ARTICLE TOOLS
Snedeker’s dream becoming real with imagination’s help
AUGUSTA, Ga. — Two years ago Brandt Snedeker was second at the Chattanooga Classic. This morning he’s second at the Masters.
Not every day do we see someone go from Nationwide to nationwide, from skipping around Black Creek to flying over Rae’s Creek, in a relative golf heartbeat.
“He’s tough,” two-time Masters champ Tom Watson said of Snedeker. “His touch is wonderful, and and he’s got great imagination. You bet I think he can win this tournament.”
Snedeker was great Friday — carding a 68 that featured five birdies. And if anyone needs more proof that the former Vanderbilt star can carry his contention through the weekend, listen to the fellow on his bag.

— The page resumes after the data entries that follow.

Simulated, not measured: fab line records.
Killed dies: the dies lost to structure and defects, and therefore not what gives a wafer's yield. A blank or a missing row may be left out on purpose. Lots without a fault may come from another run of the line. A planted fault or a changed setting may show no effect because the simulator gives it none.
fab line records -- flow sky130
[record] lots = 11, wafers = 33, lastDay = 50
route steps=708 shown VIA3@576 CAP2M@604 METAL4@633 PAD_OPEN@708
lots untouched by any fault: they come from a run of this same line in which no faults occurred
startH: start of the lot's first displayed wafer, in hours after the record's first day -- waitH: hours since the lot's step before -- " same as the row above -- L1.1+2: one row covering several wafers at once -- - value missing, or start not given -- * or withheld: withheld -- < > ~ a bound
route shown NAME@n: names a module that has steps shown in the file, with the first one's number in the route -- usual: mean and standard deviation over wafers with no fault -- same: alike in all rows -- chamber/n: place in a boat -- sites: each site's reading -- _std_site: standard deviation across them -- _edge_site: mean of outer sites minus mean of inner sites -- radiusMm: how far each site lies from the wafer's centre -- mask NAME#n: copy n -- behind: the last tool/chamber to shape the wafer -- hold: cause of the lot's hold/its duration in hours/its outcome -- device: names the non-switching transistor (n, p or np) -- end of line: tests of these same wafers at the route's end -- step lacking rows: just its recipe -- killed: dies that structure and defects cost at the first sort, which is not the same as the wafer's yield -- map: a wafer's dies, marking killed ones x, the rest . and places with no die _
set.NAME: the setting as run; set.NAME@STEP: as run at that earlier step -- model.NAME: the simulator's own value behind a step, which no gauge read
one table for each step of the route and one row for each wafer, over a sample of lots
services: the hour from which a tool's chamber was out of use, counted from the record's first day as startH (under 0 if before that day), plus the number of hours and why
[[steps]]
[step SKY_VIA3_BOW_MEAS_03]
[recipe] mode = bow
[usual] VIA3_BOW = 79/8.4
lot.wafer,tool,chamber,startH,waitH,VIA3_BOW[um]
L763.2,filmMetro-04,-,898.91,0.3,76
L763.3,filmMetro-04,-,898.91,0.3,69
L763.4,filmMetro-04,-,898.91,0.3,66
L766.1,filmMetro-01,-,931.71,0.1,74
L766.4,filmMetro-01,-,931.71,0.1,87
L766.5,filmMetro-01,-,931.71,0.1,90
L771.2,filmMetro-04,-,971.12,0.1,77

“He was even better yesterday,” caddie Scott Vail said, referring to Snedeker’s opening 69, “but he’s got it rolling.”
Snedeker had the massive gallery at the fan-friendly par-3 sixth rocking and rolling. His tee shot found the green but was less than pleasant, sitting dangerously on the far right knob of the putting surface. He needed binoculars to see the pin, would have to hail a cab with all-wheel steering to get there and could have used a Snapper push mower to clear a path through the sticky fringe that stood between him and the cup.
He stuffed his putter back into the bag, grabbed a lob wedge and gave pause to the patrons and every member of the Golf Course Superintendents Association of America. Time for a little public-service announcement: Folks, do not try this at your local muni, club or back yard. Just don’t, trust me.
“I knew there were a couple of members worried when I took out the lob wedge,” Snedeker said. “I figured it would be OK if I didn’t take a divot.”
Well, Snedeker took his 60-degree wedge, picked it so clean Hazel could eat off it — “He didn’t even leave a scuff mark,” Vail said — and deposited it right where dreams happen.
Said Watson: “He was dead with a putter in his hand — and he knew it. The best he’s going to make is 4, maybe 5, and he chips it in for 2. It shows some imagination; that’s very impressive.”
“I felt like if I putt it, I would be on the front edge of the green,” Snedeker said of his miracle that is easliy one of this tournament’s leading highlights. “If it didn’t hit the hole, it was going 10 or 12 feet by, at best, if not off the green. It was just kind of one of those shots you’re trying to hit, and it came off just how I was trying to hit it.”
Snedeker’s career continues to take off at an alarmingly quick rate, but it remains pointed in the same direction he has always envisioned.
“You ask anybody in my family at all, they will tell you the only thing I said I was going to do my whole life was be a professional golfer,” said Snedeker, last year’s PGA Tour rookie of the year. “It’s one of those things — growing up, I always loved golf. I always played it and never had any inkling of doing something else.”
Snedeker talks like he plays, passionately and quickly. It’s emotion — like the kid-in-the-candy-store grin that followed that unbelievable birdie on No. 6 — matched with purpose.
Watson said his quick pace reminded him of himself 20 years ago.
“He plays confidently, and when he makes a decision, he goes and hits it,” Watson said.
It’s been that way for years in central Tennessee. Snedeker, pattering his game in part after Watson’s, took to the course at an early age, starting at some municipal tracks and at the West Plains Country Club.
“That’s actually where I started and played my first round,” Snedeker said. “My grandmother was the manager there and gave me my first set of clubs. I remember playing a little three-hole tournament and finishing dead last.”
The only thing dead-last about Snedeker today will be his starting time — in the final group with leader Trevor Immelman.
Oh, the dreams of professional glory that started 20 years ago in Nashville are alive well.
The scenes have changed: Nashville-area clubs have become golf’s cherished shrine. And the stakes: Three-hole junior events have become the Masters.
And the clubs: Those Watson-like Rams and Watson series wedges he used as a kid have become Snedeker’s own brand in a bag with his name on it.
Yes, the dreams remain, and so does the growing urge to emulate Watson yet again — and wear a green jacket.